On March 28, during an information meeting at UNESCO headquarters in Paris, Permanent Delegate of Lithuania to UNESCO, Ambassador Irena Vaišvilaitė expressed the concern of almost thirty UNESCO member states about the deteriorating situation in Crimea. Ambassador I. Vaišvilaitė delivered a statement on behalf of the countries that joined it, underlining the support to the territorial integrity and sovereignty of Ukraine and urged Russia to comply with its international commitments.

“Within UNESCO’s fields of competence we remain deeply concerned about the constantly deteriorating situation caused by Russian aggression on the Crimean peninsula, in particular the intense and systematic repressive policy against media freedom, the safety of journalists and media workers, access to religious institutions, as well as the impact of ongoing militarization on educational, scientific and cultural institutions,” noted Ambassador I. Vaišvilaitė.

The Ambassador also stressed the right of Crimean Tatars, Ukrainians and all ethnic and religious communities to foster their language and culture, traditions, education and identity. The statement reiterated the call for Russia to grant freedom to the Ukrainian filmmaker, writer and the winner of the European Parliament’s Sakharov Price for Freedom of Thought, Oleg Sentsov, and also urged to release the Crimean Tatar activist Edem Bekirov and all other Ukrainian citizens arbitrary or unlawfully detained in the illegally annexed Crimean Peninsula and Russia. 

The purpose of this meeting was to provide information on the observance of the principles within the competences of UNESCO in the Autonomous Republic of Crimea (Ukraine) and the city of Sevastopol. Firmin Edouard Matoko, UNESCO’s Assistant Director-General for Priority Africa and External Relations, presided the meeting. The representatives of the Organization for Security and Co-operation in Europe, the Office of the United Nations High Commissioner for Human Rights, the International Council on Monuments and Sites, Amnesty International and the diplomats of the UNESCO Member States were also present.

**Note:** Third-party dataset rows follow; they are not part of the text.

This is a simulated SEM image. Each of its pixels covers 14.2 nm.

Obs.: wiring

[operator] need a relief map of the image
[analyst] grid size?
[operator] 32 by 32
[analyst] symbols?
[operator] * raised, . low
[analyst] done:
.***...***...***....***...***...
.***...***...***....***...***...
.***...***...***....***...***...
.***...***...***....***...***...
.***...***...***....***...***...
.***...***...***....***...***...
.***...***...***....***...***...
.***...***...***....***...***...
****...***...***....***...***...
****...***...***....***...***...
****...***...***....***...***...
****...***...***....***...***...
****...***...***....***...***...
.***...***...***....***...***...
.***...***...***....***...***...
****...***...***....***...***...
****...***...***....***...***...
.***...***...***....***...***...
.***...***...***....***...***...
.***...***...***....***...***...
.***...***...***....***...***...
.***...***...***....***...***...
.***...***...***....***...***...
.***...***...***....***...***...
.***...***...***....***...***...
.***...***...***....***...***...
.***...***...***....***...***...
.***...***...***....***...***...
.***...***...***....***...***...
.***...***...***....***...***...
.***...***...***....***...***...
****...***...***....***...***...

The Executive Board of UNESCO decided in 2014 to monitor the situation in the occupied Crimea. Since then the UNESCO community biannually assesses developments in this part of Ukraine, within UNESCO’s fields of competence. The UNESCO Secretariat collects information on the situation in Crimea together with other cooperating organizations and consults with the Ukrainian authorities.